I needed a quick snack while out with the Baberoo this morning, so we dropped in to the café at Modern Art Oxford (30 Pembroke Street, OX1 1BP). What started off as a pit stop for a piece of cake turned into a much longer visit, as I became enthralled with both of the current exhibitions, Chapters by Haris Epaminonda and Black Drop by Simon Starling.

Our visit started off with cake and tea, though, and boy, was it good. The Butterscotch Cake I ordered (£3.10) was moist and not too sweet for a butterscotch confection, and my pot of Earl of Grey tea (£2.10) from local company Jeeves and Jericho had a delicate bergamot taste without any tannic bitterness. I also got a Biscuit and Brazil Nut Tiffin (£2.50) to bring home to my husband, but it was half gone before he got any.

Butterscotch cake

Being a museums person myself (until very recently I led the Digital Programmes team at the V&A), I can never pass up an exhibition, so the Baberoo and I entered the poetic, ethereal world of Haris Epaminonda’s Chapters (exhibition ends 8 September). Four film installations comprise the main part of the exhibition, and the staged scenes and shots of natural elements, accompanied by an eerie, haunting soundtrack, were mesmerizing. Chapters also comprises another two rooms with three-dimensional installations.
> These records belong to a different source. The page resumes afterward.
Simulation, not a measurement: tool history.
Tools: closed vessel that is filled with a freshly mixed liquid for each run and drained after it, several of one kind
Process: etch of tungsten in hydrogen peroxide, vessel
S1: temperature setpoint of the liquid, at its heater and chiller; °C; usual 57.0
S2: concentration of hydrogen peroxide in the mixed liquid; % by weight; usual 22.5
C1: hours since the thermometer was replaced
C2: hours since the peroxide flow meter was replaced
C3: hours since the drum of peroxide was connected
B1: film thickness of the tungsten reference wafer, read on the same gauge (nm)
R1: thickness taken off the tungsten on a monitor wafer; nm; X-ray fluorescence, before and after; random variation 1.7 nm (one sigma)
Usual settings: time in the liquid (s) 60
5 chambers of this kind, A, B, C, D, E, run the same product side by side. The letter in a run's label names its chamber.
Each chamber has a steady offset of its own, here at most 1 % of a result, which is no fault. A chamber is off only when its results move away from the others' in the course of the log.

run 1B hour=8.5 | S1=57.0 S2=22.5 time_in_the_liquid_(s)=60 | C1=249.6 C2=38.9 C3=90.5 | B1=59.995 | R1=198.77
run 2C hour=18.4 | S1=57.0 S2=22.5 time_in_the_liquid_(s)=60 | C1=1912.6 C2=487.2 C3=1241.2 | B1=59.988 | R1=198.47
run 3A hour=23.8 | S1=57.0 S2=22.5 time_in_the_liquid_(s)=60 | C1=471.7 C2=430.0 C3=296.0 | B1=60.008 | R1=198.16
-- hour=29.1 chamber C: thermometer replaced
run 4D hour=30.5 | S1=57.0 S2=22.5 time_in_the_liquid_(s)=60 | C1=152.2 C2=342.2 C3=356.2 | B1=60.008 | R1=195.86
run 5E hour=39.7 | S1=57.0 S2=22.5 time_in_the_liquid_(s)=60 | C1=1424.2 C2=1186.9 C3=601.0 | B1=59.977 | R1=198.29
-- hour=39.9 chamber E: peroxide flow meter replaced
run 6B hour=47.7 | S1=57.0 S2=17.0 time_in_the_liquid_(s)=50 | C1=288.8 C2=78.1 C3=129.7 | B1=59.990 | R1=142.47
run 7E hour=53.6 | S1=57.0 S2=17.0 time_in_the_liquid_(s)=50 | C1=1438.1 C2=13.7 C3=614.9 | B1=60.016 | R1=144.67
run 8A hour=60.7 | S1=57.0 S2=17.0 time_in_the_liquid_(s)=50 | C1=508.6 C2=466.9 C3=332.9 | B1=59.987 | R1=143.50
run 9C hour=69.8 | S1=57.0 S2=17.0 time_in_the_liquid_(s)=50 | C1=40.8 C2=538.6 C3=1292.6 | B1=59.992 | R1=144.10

I was then just in time for a showing of Black Drop, Simon Starling’s 30-minute film about the transit of Venus and its relationship to the beginnings of cinema (exhibition ends 26 August). The film is beautifully shot in black and white, and although I’m not sure I understood everything about the astronomical phenomenon (last seen in June 2012 and not scheduled to happen again until 2117), just watching the film and being swept away by thoughts of the vastness of the universe was a thoroughly enjoyable experience.

Entrance

So, how did Modern Art Oxford’s café and exhibition space rate on my scale of baby-friendliness? My five criteria are menu, space, ambiance, facilities, and feeding (all explained in detail on my About page).

Menu: There’s one soup and three paninis on the menu each day, plus lots of cakes and other sweet snacks. Paninis aren’t the easiest thing to eat with one hand if you’re holding a baby, and neither is soup – but if you’re dextrous you can do it, and the cakes and other baked goods are easy. Go for tea/coffee and a sweet pick-me-up.

Space: Plenty of it, and there were lots of parents with prams there today. During the summer the café is located in the side entrance to the museum off St. Ebbe’s Street. It’s a vast cavernous space that presumably must have been an entry for trucks or deliveries, but they’ve transformed it into an area that holds several tables with lots of room for baby carriages all the way through to the entrance to the gift shop. In winter the café is indoors on the ground floor, and has just as much space for carriages. The first time I went, in fact, there was a group of mothers with about seven baby carriages.

Tables

Ambiance: In the café it’s laid-back, colourful, and streamlined. Because of the high ceilings it’s light and breezy but also sheltered and quiet. You feel like you could stay for hours. Café staff were very friendly and brought sugar and cutlery to my table, seeing that I had too much to carry. In the museum, the ambiance is what you might expect from a modern art museum: spare and plain, concentrating on the works of art rather than on any décor. Museum staff were also very friendly and held open doors and curtains for me so I could manoeuvre the baby carriage through the gallery spaces.

Tea selection

Facilities: The baby-changing toilet is on the lower level, past a space that is used for talks. Unfortunately, although the facility was clean and fresh-smelling, it caused me problems in terms of space. I could bring the baby carriage in, but then there wasn’t enough room to pull down the changing table or stand next to it to change the baby. I also couldn’t leave the carriage right outside the door because it would have blocked the entrances to both the men’s and women’s toilets. So I had to leave the door open with the carriage half-in and half-out of the bathroom. There were further problems with the layout of the room; once the changing table is pulled down there’s no way to reach the garbage can to throw away used diapers and wipes.  It wasn’t an easy experience and the Baberoo also screamed her way through it (you would too, if the bathroom door was open so everyone could see you).

Changing table

Feeding: I was at a table where everyone could see me breastfeeding, although I didn’t mind, and I got a few smiles of encouragement from museum staff who passed by. There aren’t really any private, quiet corners in the layout of the café, so it’s not for shyer nursing mothers.  There are no benches, sofas, or pillows, but if you and your baby are OK nursing from a standard-sized chair then it’ll be a fine experience.

My final rating for Modern Art Oxford is a 7.75 out of 10. Despite the difficulty with the baby-changing facilities, I’ll be going again for cake and the chance to see world-class art in my new city.